[META] normalize strings for sorting, searching, comparison, filenames, etc.
@moyogo
Submitted by Denis Jacquerye Link to original bug (#423036)
Description
This is a metabug, it is not a glib bug but rather involves applications using glib but not doing "the right thing" regarding strings.
Unicode define canonically equivalent sequences of characters. For example these are equivalent: ẹ́ <U+0065 LATIN SMALL LETTER E + U+0323 COMBINING DOT BELOW + U+0301 COMBINING ACUTE ACCENT> ẹ́ <U+0065 LATIN SMALL LETTER E + U+0301 COMBINING ACUTE ACCENT + U+0323 COMBINING DOT BELOW> ẹ́ <U+1EB9 LATIN SMALL LETTER E WITH DOT BELOW + U+0301 COMBINING ACUTE ACCENT>
For sorting, g_utf8_collate() should be used instead of strcmp.
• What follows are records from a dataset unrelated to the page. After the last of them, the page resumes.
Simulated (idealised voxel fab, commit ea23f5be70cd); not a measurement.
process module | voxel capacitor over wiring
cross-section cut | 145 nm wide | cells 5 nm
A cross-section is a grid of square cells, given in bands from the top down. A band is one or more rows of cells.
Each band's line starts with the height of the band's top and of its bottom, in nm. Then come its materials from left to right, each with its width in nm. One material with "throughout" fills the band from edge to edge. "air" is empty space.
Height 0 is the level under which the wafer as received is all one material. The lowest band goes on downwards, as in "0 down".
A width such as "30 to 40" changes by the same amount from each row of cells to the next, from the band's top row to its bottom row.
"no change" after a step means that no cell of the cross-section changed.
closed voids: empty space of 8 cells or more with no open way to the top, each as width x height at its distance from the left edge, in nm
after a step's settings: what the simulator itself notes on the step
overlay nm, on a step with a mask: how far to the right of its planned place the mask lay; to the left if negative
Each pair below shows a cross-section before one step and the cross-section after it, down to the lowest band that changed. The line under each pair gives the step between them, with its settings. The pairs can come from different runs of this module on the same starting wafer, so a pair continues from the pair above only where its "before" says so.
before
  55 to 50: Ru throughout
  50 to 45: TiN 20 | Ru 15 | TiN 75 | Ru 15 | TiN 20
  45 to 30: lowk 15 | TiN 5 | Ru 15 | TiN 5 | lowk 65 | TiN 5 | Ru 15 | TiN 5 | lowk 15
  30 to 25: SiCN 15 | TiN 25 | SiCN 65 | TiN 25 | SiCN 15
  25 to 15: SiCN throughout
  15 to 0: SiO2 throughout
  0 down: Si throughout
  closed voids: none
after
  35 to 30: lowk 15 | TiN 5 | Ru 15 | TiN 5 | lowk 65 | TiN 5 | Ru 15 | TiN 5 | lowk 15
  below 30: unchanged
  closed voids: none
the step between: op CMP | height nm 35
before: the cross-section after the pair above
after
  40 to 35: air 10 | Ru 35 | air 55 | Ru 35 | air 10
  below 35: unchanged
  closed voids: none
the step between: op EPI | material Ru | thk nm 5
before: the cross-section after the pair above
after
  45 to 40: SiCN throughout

For comparison, eg. for matching string in search, g_utf8_normalize() should be use before strcmp. With either G_NORMALIZE_DEFAULT = G_NORMALIZE_NFD or = G_NORMALIZE_DEFAULT_COMPOSE = G_NORMALIZE_NFC.
Applications should also use this before creating files, i.e. unicode equivalent filenames should be considered as the same unique filename.
Remember the user doesn't care about byte value or character sequence. Input methods might use one sequence or another, applications should handle the rest.